June 2013 mid-air collision near Pemberton, British Columbia, highlights risk of relying solely on the see-and-avoid principle for collision avoidance
Richmond, British Columbia, 18 September 2014 – In its investigation report (A13P0127) released today, the Transportation Safety Board of Canada (TSB) determined that a fatal mid-air collision between a Cessna 150 and a powered glider near Pemberton, British Columbia, was caused by the failure of the see-and-avoid principle as the sole means of collision avoidance.
On 29 June 2013, a Cessna 150 was flying from Lillooet to Nanaimo, British Columbia, with 1 pilot and 1 passenger aboard along a preferred air route over the Pemberton area. Meanwhile, a Stemme S10-VT motor glider on a local sightseeing flight was inbound to the Pemberton airport with 1 pilot and 1 passenger aboard. Both aircraft were flying in accordance with visual flight rules (VFR). The two aircraft collided west of Pemberton at 1218 Pacific Daylight Time. Both aircraft were destroyed and there were no survivors.
The investigation found that the weather was clear and the winds were calm in the area at the time of the occurrence. The converging tracks of the two aircraft caused blind spots for the pilots. This factor, coupled with human vision limitations offered reduced opportunities for the pilots to avoid the collision. During the collision, the right wings of both aircraft were shorn off in mid-air rendering the aircraft uncontrollable, and the collision with terrain that ensued was unsurvivable.

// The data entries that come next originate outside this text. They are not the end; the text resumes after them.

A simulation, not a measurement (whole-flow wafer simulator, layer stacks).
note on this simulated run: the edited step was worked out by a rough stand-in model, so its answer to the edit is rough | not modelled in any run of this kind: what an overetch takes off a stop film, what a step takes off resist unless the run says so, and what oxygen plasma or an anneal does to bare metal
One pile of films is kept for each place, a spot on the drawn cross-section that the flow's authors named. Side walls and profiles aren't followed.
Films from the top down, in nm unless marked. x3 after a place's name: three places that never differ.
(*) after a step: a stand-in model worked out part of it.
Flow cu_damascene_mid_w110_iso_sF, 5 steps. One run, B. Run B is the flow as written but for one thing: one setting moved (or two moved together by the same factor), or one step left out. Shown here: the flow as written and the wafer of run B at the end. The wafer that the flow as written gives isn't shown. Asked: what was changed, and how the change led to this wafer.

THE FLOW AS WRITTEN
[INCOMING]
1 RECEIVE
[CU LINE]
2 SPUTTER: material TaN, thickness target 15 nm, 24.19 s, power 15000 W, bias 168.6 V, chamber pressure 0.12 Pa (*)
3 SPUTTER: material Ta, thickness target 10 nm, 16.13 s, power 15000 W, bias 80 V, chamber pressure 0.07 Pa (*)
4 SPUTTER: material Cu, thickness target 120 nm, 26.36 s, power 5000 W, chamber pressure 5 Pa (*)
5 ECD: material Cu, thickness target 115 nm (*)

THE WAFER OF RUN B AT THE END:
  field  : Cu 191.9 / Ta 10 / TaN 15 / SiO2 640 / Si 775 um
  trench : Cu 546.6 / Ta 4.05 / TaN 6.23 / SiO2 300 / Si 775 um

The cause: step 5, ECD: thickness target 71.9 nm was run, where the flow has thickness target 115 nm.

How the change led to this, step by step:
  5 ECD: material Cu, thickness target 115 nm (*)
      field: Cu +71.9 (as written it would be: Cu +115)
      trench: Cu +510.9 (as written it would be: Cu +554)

If the see-and-avoid principle is relied upon as the sole means of collision avoidance when flying under VFR, there is a continued risk of collision. The TSB has investigated numerous occurrences (most recently A12H0001) where reliance on the see-and-avoid principle resulted in a mid-air collision. The investigation report mentions numerous technologies (link to Appendix B of report) that can assist pilots with collision avoidance.
The TSB is an independent agency that investigates marine, pipeline, railway and aviation transportation occurrences. Its sole aim is the advancement of transportation safety. It is not the function of the Board to assign fault or determine civil or criminal liability.